- By Dorothy L. Sayers
- First published: UK: Ernest Benn, 1927. Published in the US as The Dawson Pedigree.
Wimsey, helped by Chief Inspector Parker (erroneously called ‘sir’ by a Superintendent!), believes old Agatha Dawson was murdered, but all the evidence shows she died from natural causes. Several deaths from natural causes follow, including Bertha Gotobed, Miss Dawson’s maid. Wimesy’s sleuthing here is brilliant, rather like Reggie Fortune.
It’s a howdunit rather than a whodunit. Like Whose Body? and Strong Poison, the villain is known from the beginning; the interest lies in working out how the crime was committed and how the murderer will be arrested, a similar idea to R. Austin Freeman‘s inverted tales, but with more mystery. The method is ingenious, although some have quibbled. It’s not the size that matters, though.

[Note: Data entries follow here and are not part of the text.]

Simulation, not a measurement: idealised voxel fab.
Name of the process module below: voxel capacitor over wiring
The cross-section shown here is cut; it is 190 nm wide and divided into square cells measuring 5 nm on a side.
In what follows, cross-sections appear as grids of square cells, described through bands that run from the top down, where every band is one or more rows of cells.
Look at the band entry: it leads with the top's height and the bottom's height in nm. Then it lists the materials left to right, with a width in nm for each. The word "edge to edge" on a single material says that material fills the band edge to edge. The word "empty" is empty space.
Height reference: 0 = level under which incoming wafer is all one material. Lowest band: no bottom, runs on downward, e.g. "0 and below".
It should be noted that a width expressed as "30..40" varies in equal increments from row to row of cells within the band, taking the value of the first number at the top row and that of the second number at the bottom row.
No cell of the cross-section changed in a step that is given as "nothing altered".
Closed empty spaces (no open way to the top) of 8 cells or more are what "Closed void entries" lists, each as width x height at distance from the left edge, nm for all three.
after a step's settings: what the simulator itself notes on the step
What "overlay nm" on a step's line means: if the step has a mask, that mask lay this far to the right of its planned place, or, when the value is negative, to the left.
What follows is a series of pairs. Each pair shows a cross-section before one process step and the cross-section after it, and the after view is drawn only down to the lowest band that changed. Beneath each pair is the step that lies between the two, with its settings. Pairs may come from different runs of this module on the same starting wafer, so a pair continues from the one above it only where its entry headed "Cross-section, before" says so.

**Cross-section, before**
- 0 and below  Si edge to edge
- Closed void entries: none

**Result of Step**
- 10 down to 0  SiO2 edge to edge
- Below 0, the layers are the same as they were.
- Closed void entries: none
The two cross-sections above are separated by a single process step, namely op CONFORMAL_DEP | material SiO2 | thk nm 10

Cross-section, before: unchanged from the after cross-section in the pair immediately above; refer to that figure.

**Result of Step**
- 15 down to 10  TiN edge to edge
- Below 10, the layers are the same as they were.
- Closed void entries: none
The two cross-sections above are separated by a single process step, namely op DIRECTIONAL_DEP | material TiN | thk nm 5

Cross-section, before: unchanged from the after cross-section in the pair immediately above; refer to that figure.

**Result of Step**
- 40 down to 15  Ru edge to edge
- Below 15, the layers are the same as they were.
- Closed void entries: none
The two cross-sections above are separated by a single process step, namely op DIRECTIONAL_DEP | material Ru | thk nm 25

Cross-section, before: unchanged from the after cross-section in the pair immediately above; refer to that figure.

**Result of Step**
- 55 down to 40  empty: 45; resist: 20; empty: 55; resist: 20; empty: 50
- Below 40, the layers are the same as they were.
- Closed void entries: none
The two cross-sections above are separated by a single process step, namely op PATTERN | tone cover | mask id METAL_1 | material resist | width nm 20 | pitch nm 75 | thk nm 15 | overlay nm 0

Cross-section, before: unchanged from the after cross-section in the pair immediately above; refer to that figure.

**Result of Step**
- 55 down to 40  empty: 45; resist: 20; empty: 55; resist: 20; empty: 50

The New Property Act, an empty syringe (superb!), and a moral discussion of euthanasia and Catholicism all feature.
Blurb (UK)

All the more distinguished connoisseurs of detective fiction recognised Miss Sayers as a detective writer of the first rank when, some two or three years ago she published in rapid succession those two masterpieces “Whose Body?” and “Clouds of Witness”. She has been silent for an unduly long period; but “Unnatural Death” will be found worth the waiting. Lord Peter Wimsey is again, as in the two previous books, Miss Sayer’s [sic] detective-hero.
Contemporary reviews
Times Literary Supplement (29th September 1927): Lord Peter Wimsey, impressed by the experiences related by an unknown physician in connexion with the death of an anonymous old lady in an unspecified place, is so convinced that murder has been done, in spite of the absence of evidence to support that theory, that he sets out to investigate. So effectively does he organise matters that it very soon become apparent that his opponent is being hard pressed. In these circumstances that opponent loses that coolness so needful to successful criminals and commits fresh murders in order to get rid of inconvenient evidence, and thereby provides a fresh supply. The original crime was closely connected with the recent changes in the law governing the inheritance of the property of intestates. Miss Sayers manages to make her law quite intelligible to the reader, and the intricate relationships of the first victim, the criminal, and the various ancestors and kinsfolk who are mentioned are clearly explained in a pedigree. The story is closely and carefully written.
Books (NY Herald Tribune) (Will Cuppy, 5th February 1928, 130w): Dorothy Sayers may as well be put on the approved list of mystery-mongers for good and all. Miss Sayers swings a full-bodied story, furnished with a gallery of lifelike persons.
Boston Transcript (21st February 1928, 200w): The style is often irritatingly facetious, and the author attempts too often and too obviously to show her knowledge of literature and her wide, quotable reading. At the outset, the hero impresses one as being the type who would be much more apt to go in for amateur theatricals or the running of a tea room. As the pace quickens, either the artificiality of the style and story is lost, or it is there only to be overlooked.